Fig 2. What you can see here is the impact of 90 days credit and a reduced MOQ. To our customer it changed their business into a cash flow positive model. It also means the monthly burden was reduced and manageable. The end result is a balance sheet that can command debt for growth or a higher sell price in the market place.
This is our goal with all our customers.
CO You also are a partner at Hong Kong design company Detekt, can you tell us a bit about your role there and how product design has changed in recent years. It seems product development cycles are shortening every year and consumer expectations are just getting higher and higher, especially in China, with the advent of same day delivery from the likes of JD.com and a proliferation of models and brands in areas such as consumer electronics. This must make the job of design all the more important to differentiate brands from other products, but it also makes the time pressure on delivering a design even more I would think?
DM We noticed a gap between product design and design for manufacturing and design for China. With Detekt, we address this so that product design goes hand in hand with the manufacturing process shortening time to market by 6-8 months. For our customers’ it represents an Enterprise solution that considers their business, not just their product. This “critical thinking” allows the product to be brought to market in a structure that is designed for scale and designed for offsetting the financial burden that comes with success. This ultimately results in a company being able to focus on the “Design and Sell” functions within its own operations.
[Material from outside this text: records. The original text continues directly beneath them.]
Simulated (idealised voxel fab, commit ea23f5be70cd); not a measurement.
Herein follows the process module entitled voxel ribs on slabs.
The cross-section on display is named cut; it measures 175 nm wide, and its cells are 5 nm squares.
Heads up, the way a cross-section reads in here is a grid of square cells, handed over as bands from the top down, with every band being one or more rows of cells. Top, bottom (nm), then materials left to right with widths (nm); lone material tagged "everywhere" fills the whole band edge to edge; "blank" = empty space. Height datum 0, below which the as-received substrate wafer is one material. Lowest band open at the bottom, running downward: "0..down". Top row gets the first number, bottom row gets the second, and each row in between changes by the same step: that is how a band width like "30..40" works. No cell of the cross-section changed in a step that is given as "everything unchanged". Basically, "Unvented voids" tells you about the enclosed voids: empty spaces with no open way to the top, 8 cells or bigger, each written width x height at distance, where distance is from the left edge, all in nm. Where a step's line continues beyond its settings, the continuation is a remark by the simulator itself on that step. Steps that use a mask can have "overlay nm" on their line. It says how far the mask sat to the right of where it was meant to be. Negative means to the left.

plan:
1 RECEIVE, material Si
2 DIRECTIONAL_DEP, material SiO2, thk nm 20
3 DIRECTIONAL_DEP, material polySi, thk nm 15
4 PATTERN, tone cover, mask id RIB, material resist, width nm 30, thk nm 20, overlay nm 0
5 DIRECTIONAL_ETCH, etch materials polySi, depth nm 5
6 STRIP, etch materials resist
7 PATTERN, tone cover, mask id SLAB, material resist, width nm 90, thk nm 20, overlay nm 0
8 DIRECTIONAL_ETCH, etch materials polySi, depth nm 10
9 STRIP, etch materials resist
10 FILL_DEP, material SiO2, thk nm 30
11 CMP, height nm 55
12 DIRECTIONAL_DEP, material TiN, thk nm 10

CO That sounds like a really great framework you have developed. Often, it’s hard for smaller companies to scale their operations globally and those that do normally think of Silicon Valley first, with Asia coming much later. You have delivered over 100 products over a range of different product categories during your career, so what are the key success factors and how do you help companies ramp up their operations in Asia and do any of the companies you help look at Asia as a market opportunity in its own right? If not, why?
DM It’s very simple really. We start at the end. We look at our client three to five years out and what success might look like. We then work all the way back and build a “Vendor Architecture” around their needs today and tomorrow. No two products or Companies are the same and should not be treated as such.
SME’s and Start Ups alike are often in possession of innovative tech that needs access to world class partners to scale their business. We clearly see more and more benefits to launch in China, a market that adopts new technology faster than developed economies. Creating a safe environment considering IP-protection along with a robust design and cash needs are all major milestones that have to be accomplished prior to launch. We think that China should be addressed in any growth scenario at the outset. Registering your trademark and patents is advisable. Depending on the industry and product we would look at market entry options and position a launch on a timeline either parallel; or serial with other geographical markets. We do see a small number of clients look at the opportunity, but generally people find it too daunting an exercise and very risky to pursue in any meaningful manner.
CO Well hopefully through these case studies and showing Irish companies that people like you can help, some of the fears can be allayed and the market opportunity here capitalized on more Donald. I think its important for companies to at least come to not only Hong Kong, but also places like Shenzhen to see just how developed they are these days. And on that, You’ve spent a long time in Asia, much of it with PCH International. How was your experience in Shenzhen, you must have seen the city grow from a large international manufacturing hub to a truly world city with very fancy buildings and areas to live?
DM Let me start by saying that I travelled to Shenzhen for 7 days and that was 15 years ago. There was no plan, just a spirit of adventure. The emergence of Shenzhen reminds me of Ireland in the 90’s. I started work in Dublin in ‘91 and witnessed the Celtic Tiger from its beginnings all the way through to when manufacturing for the best part left Ireland in 2001/2. I could see the same signs of this rapid development in Shenzhen. except it has 3 times the population of Ireland in a space half the size of Donegal. It was incredible to see whole sections of the city being torn down and replaced with state of the art facilities and buildings. The other incredible item was the speed at which the city changed. Buildings would go up at about the rate of 2 floors per week. That a lot of floors in the space of 8 months. Also, it was very clear that the government had a long-term plan for Shenzhen. The first Metro line opened on 28th December 2004. Today the Shenzhen Metro has eight lines, 166 stations, and covers over 286 kilometers’. In February this year, the government announced that work on four new metro lines would start in 2017 at a cost of 160 billion Yuan (21 billion euro).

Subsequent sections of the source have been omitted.